This is an archived article that was published on sltrib.com in 2016, and information in the article may be outdated. It is provided only for personal research purposes and may not be reprinted.
This week, Salt Lake County hosts the 80th edition of the County Fair. Thousands will make their way to South Jordan and the County Equestrian Center on 11400 South for the sights, smells and tastes that make the fair a can't miss event every year.
Meanwhile, the Salt Lake County Council took action last week to firm up the future of the Salt Lake County Equestrian Center. The message to county residents and equestrian center patrons: Saddle up! The equestrian center is here to stay.
We each believe that one of the critical roles of our county is supporting recreation amenities throughout our community. Our parks and facilities serve as a vital benefit for children to play and adults to recreate. Whether your passion is a soccer field or a horse arena, these amenities are a valuable resource and support a high quality of life for our citizens.
While there has been some controversy regarding the county owning an equestrian facility in the past, the more people understand the versatility of the center and diverse user groups it serves, the value of this venue to the community becomes clear.
Along with the fair, the equestrian center is a premiere racing, training and show facility with indoor and outdoor arenas. Several national and regional competitions are held at the facility, bringing in visitors from throughout the state and region. And not just equestrian shows: BMX competitions, 4H Club activities, and even lacrosse and soccer teams make use of the wide open spaces at the center. Spaces like the equestrian center are becoming more rare with the continued development of our community. And the value is not only with the community uses, but the visitors for these events and shows generate significant revenue to community businesses and local governments.
While the county has valued this facility, we faced a critical juncture this year as additional investment and fee restructuring was needed to continue to operate the center.
After a several month review process, this week Mayor Ben McAdams proposed and the County Council voted in favor of a plan that allows for ongoing operation of the center and proposes a significant investment beginning with $5 million from the Parks and Recreation Bond to fund critical maintenance and improvements. Additionally, the county will continue to maintain and improve the facility over the coming years in order to enhance the user experience and support the safety and welfare of the animals. Going forward, the center will make some operational changes and will be committed to engage the community to better respond to patron needs.
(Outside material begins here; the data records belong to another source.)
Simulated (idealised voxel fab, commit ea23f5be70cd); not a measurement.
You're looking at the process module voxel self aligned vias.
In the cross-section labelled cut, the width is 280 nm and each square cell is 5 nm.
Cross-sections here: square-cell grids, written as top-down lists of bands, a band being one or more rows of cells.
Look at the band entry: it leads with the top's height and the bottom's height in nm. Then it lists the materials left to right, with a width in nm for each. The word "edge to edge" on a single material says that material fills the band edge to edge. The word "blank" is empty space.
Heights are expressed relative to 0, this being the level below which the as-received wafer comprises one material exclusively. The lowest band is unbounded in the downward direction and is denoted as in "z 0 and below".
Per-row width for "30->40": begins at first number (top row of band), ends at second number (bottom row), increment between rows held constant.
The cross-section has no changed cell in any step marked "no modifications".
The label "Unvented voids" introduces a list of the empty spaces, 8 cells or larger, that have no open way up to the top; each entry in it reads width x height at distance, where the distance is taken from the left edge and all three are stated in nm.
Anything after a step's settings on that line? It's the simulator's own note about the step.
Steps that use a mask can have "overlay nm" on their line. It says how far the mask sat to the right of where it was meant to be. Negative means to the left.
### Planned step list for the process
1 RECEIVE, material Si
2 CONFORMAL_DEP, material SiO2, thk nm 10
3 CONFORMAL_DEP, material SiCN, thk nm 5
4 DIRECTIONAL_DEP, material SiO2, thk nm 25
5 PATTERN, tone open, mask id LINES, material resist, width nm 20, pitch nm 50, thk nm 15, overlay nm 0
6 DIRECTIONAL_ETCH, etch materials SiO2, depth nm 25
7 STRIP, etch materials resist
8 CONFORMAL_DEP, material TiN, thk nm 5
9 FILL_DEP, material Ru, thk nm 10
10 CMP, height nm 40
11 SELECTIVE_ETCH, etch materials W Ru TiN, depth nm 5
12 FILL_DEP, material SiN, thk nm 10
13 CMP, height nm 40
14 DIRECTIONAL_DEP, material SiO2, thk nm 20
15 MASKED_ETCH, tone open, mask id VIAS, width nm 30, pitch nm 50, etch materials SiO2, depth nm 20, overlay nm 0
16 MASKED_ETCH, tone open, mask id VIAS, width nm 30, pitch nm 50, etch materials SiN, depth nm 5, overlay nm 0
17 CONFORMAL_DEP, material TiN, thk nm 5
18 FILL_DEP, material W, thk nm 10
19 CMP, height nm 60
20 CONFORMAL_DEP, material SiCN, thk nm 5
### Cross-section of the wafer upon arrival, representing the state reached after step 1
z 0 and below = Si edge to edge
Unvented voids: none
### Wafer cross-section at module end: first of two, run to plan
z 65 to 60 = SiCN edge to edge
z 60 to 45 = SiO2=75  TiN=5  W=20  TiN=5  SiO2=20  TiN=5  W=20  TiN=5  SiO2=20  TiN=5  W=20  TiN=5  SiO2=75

We speak for all County Council members in thanking the engaged equestrian community, appointed advisory group, county and equestrian center operating staff and the South Jordan community and government for working with us over the past few months. We would not have arrived at general consensus in such a quick and civil manner if not for the time, energy, commitment, and the respectful sharing of differing viewpoints from several groups. The willingness to engage in an in depth review of the operations and needs of the center was critical.
With the support of thousands of passionate and respectful users of the center, the county learned of the deep commitment to the facility and its high use. We learned about so many users who have volunteered and provided personal support to maintain the center. Additionally, we learned that users were willing to accept higher fees for certain uses to help improve the facility. We applaud these users for showing their commitment to the future of the center through both their time and money, which will lighten the load on taxpayers.
We appreciate the large number of passionate emails and that those who took the time to directly share their concerns and suggestions with us at the listening session we organized a few months ago. A special recognition goes out to our colleague, Jim Bradley, who has been a champion of the facility for years.
With open space and the rural way of life vanishing in Salt Lake County, we believe our County Equestrian Center preserves equestrian culture while offering a plethora of other uses for the community. That combination makes the center a unique asset for our community. We look forward to working with citizens and users to continue to enhance the value of the equestrian center in the years to come.
Steve DeBry is a Republican and the District 5 representative on the Salt Lake County Council. He lives in West Jordan. Jenny Wilson is a Democrat and an at-large member of the Salt Lake County Council. She lives in Salt Lake City.